Rhys Meyers, 36, has been talking at length to a table of muted scribes about the subtext of his new TV show, Dracula, in which he plays the titular antihero of the piece.

“Oil became a very big part of it. It was trying to get rid of oil. The only way to attack (Dracula’s nemeses) The Order Of The Dragon... it’s like Sun Tzu: the only way to take away an army is take away the substance of an army. If you can’t feed them, if you can’t pay them, then they won’t be there. And if he removes oil from the equation, then he knows that their money will actually start to dissipate and disappear...”

His head drops but his gaze remains fixed, eyes on no one but your Hot Press correspondent. “They’re like leaves on a tree; I can pluck them easily.”

Which prompts the statement from yours truly (to minor titters from everyone bar Rhys Meyers): “So... it sounds like an attack on Corporate America... on NBC.”

It might read as if he’s on the defensive. Actually he’s just ferociously passionate about his new project. Donning a producer’s cap for the first time, he’s studied the source material and built upon the myth, eager to ground his portrayal in reality.

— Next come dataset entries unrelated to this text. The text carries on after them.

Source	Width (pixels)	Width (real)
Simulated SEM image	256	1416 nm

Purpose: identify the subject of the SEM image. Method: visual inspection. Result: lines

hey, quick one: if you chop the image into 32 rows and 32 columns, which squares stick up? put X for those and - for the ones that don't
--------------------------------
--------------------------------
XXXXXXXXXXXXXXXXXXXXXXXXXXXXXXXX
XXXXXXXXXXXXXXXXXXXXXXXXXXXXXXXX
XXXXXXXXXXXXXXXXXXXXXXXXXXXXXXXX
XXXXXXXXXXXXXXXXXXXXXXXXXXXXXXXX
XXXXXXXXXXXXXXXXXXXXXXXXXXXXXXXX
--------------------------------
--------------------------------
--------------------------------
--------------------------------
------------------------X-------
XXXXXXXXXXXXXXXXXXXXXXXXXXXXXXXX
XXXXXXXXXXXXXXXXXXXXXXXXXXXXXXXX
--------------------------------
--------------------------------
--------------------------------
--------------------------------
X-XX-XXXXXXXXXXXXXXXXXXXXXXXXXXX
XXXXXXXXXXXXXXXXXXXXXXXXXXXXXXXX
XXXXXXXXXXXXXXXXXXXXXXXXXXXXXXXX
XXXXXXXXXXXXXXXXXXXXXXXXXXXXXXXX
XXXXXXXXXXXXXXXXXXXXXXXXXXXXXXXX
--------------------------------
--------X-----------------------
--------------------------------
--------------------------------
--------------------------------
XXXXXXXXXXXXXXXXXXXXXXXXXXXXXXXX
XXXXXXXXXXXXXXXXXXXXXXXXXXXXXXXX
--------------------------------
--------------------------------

And here we were thinking the big budget NBC series would be all surface, costumes and sexy Victorian capers. Instead, Rhys Meyers sees it as a meditation on power and revenge. What we can be sure of, is that there is huge weight behind it.

An English-American production dreamt up by the makers of Downton Abbey Carnival Films, it twists a classic horror tale as winter looms large, hitting screens on both sides of the Atlantic via-Sky and NBC. Introducing Dracula (Rhys Meyers) as a faux American vampire in Victorian London, his cold dead heart set on centuries-old revenge, it’s the brainchild of Cole Haddon, with some proven small screen hands on deck. Daniel Knauf (Carnivàle) writes, executive producing alongside Tony Krantz of 24, plus Colin Callender and Gareth Neame (of Downton Abbey). Directed by Steve Shill, who worked with Rhys Meyers on The Tudors, it aims to match the pedigree in its crew’s collective past.

The show arrives at a time when television is very much rubbing shoulders with cinema and noone appreciates this golden age more than Rhys Meyers. “Discovered” as a kid in a pool hall in Cork, he came to attention in 1996 as the youngster with the smoking gun in Michael Collins.

From there, Hollywood beckoned. Fast forwarding a decade though and, despite plenty of screen time with Tom Cruise in Mission Impossible III and a lead role alongside Scarlett Johansson in Woody Allen’s divisive Match Point, things weren’t quite igniting.

Television, then, has been a place to excel. Not that it’s a consolation prize in a world where a Breaking Bad finale captures the public imagination more than any summer blockbuster. The miniseries Elvis earned him a Golden Globe in 2005. Four seasons of Showtime’s The Tudors then established him as a household name in America. Dracula raises the stakes.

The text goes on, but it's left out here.